Apostroplural’s

19 05 2008

I am fascinated by language, which is why I love grammar so much. I wanted to write a blog post about apostrophes–and where they’re headed–but it turned into a full-blown article with footnotes and everything. It would be too difficult to reformat it if I pasted it into the WordPress box, so I just uploaded the PDF instead.

It’s eight pages and esoteric, so if you don’t want to read it I won’t be the least bit offended.

But here it is if you’re interested.





The Future Perfect Ideal

13 05 2008

I’ve been developing a thought process recently that has led me to accomplish daunting tasks with ease and to eschew the worry associated with pending crises of variable alarm. Those with a propensity for idle worry will find themselves in despair over looming, unwanted events, whereas I can simply pass these events off as complete before they have been born. To attack such a paradox, I examine the event from the future: by X time, it will have been done. While I may not have started a term paper due a week later, I can avoid stress (which of course releases cortisone into the brain, inhibiting intelligent thought) by treating the paper as complete, by picturing myself one week later with several neat pages stapled together. I call such perspective the Future Perfect Ideal, which derives its name from the grammatical aspect of the thought process it defines.

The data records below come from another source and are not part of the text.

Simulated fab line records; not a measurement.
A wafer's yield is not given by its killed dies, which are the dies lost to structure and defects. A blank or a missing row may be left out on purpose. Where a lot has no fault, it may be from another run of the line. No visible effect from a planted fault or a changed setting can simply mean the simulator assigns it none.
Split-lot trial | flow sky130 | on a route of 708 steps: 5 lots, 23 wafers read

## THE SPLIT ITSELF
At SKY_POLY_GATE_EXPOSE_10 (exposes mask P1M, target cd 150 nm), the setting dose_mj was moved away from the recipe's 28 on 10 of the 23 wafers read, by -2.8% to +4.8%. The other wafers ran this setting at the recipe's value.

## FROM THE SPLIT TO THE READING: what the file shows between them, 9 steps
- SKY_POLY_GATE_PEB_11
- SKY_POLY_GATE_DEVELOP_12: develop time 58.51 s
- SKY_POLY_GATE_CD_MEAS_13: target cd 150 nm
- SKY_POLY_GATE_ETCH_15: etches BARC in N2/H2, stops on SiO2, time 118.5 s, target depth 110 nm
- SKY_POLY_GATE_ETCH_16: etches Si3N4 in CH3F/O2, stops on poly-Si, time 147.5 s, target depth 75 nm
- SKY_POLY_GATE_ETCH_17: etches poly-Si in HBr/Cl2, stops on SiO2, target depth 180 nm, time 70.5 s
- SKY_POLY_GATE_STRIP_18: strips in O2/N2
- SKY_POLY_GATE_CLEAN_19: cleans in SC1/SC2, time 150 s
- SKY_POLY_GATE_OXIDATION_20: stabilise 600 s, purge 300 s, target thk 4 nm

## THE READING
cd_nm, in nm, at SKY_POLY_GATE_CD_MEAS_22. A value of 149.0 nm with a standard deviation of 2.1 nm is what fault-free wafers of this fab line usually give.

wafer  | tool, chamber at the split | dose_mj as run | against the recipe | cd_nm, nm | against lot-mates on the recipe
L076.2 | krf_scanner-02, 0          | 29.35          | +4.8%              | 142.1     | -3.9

In the name of fair judgment, I looked at my philosophy from the standpoint of the opposition. Time is an invented concept, and therefore there is no time but the present. ‘Past’ and ‘Future’ do not and cannot exist, as they are merely concepts laid out on a time line invented by humans, who chose arbitrarily to make it linear. (After all, who says time is not a cycle? Hundreds of cultures treat it that way, and some even have a mobile week focusing on ‘today.’) Because the future does not exist, ulterior events cannot logically be ‘complete.’ The only certainty about the future is that it can’t be predicted: so there is no way to know whether my term paper will actually be finished in the next seven days.

A fair argument. But assuming that I am still alive in seven days, and that I am duly compelled to complete college assignments on or before their deadlines, it is virtually certain that I will have completed my paper next week. The Future Perfect Ideal is by nature a conditional argument. But, ceteris parabus, it makes for sound logic.

What makes the Future Perfect Ideal adoptable is the notion that worry accomplishes nothing, and therefore it is useless to lament something that has yet to be undertaken. More preferable are the early congratulations borne by its acceptance. A recent example of the success of my philosophy was its application to three actual term papers assigned and due at generally the same times. Rather than fret over my personal, upcoming apocalypse, I simply told myself that at a certain point in time — namely, the end of the semester — I will have had three excellent term papers iced with shiny staples. Such was the case: while I worked methodically and kept the present in my peripheral vision, I focused on the future, on the date of completion for each paper. Two papers received A’s and one an A+.

I taught myself long ago not to worry — though we’re all human, and can’t help but indulge once in a while — but the addition of the Future Perfect Ideal to my mental repertoire of weapons against deadlines has proven to be a great asset.





Neologism of the Day: 5/13/08

13 05 2008

spurniture n furniture left for dead at the curb

Dad was fed up with the pink Barbie dresser he had trashpicked in the name of frugality, so he dumped it as second-hand spurniture and set out to replace it with something manly.